In a sign of the city’s growing prominence among national advocates for school choice, Indianapolis’ largest school district is getting nearly $1.7 million from a foundation that has long supported charter schools.
The Walton Family Foundation, the philanthropy governed by the family behind Walmart, gave Indianapolis Public Schools the three-year grant last month to help the district lay the groundwork for giving principals more control and responsibility.
The foundation is known for offering startup grants for charter schools, but in recent years it has increased focus on city-wide projects that improve the conditions for school choice, such as new enrollment systems. At the same time, it has given grants to school districts, such as Atlanta and Indianapolis, that are partnering with charter operators. (Walton also supports Chalkbeat; read about our funding here.)
“This grant, frankly, was not a hard one to make,” said Marc Sternberg, the foundation’s K-12 education director. “Increasingly, the foundation is looking for opportunities to collaborate with superintendents — states or cities chiefs — who have a shared vision for pushing hard on school success, who share a belief in educator autonomy.”
The latest grant from Walton is supposed to help Indianapolis roll out a strategy for giving principals at traditional schools more control over instruction, budgets, and staffing. Twelve schools have been designated “autonomous” schools and given some of that freedom by the district. Ultimately, the district’s goal is for leaders at all traditional schools to have more freedom by 2020.

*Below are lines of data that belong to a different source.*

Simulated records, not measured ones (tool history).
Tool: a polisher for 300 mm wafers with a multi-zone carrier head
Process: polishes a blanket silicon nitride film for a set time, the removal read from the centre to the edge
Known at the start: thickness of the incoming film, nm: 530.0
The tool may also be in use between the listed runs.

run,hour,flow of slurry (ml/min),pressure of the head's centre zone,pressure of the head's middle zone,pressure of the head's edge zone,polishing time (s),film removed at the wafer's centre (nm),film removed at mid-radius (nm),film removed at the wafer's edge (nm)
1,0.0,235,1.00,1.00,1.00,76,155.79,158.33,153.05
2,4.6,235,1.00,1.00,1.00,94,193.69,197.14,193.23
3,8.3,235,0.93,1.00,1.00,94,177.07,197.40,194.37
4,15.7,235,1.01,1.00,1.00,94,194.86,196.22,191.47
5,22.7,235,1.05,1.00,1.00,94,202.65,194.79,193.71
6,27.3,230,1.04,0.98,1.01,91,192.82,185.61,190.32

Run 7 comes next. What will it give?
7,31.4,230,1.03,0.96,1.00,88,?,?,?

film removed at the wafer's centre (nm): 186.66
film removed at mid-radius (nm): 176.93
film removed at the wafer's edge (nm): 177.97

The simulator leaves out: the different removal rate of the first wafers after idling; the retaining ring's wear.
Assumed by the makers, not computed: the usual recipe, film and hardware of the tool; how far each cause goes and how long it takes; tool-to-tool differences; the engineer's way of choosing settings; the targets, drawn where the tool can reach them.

Autonomous schools are still managed by the district and their educators are unionized, in contrast with innovation schools, which are managed by outside nonprofits or charter operators.
As the school board acknowledged during a retreat in January, the transition to a district where all school leaders have significant flexibility will be challenging for both principals, who will get more responsibility, and central office staff, who must cede control. The Walton grant will help pay for changes at the central office to meet the needs of autonomous schools as well as for training for school and district staff.
“This would allow us to invest resources in shifting our services to schools as they operate more autonomously,” Superintendent Lewis Ferebee told the board in February.
The grant is the latest investment Walton has made in Indianapolis. In addition to giving millions of dollars to Indianapolis charter schools, the foundation has given to The Mind Trust, a local non-profit that supports charter schools. And it gave the district grants to support community engagement and communications plans for innovation and autonomous schools.
When it comes to partnering with charter schools and decentralizing school management, Indianapolis is at the forefront, and advocates across the country are pushing for districts to follow the city’s lead. But the country is not making a linear shift toward more freedom for principals. In New York, for example, city leaders have been shifting power back to the central administration in recent years.
Indianapolis is one of 13 cities Walton chose to focus on in recent years in part because the foundation anticipated the policy conditions and people in those places would align with their vision for improving schools, Sternberg said. Other cities the foundation targeted include Denver, Memphis and New York.
Education leaders in those cities are not all operating from the same playbook, Sternberg said, but they share core beliefs, including “the more decision making that resides in the school, the better.”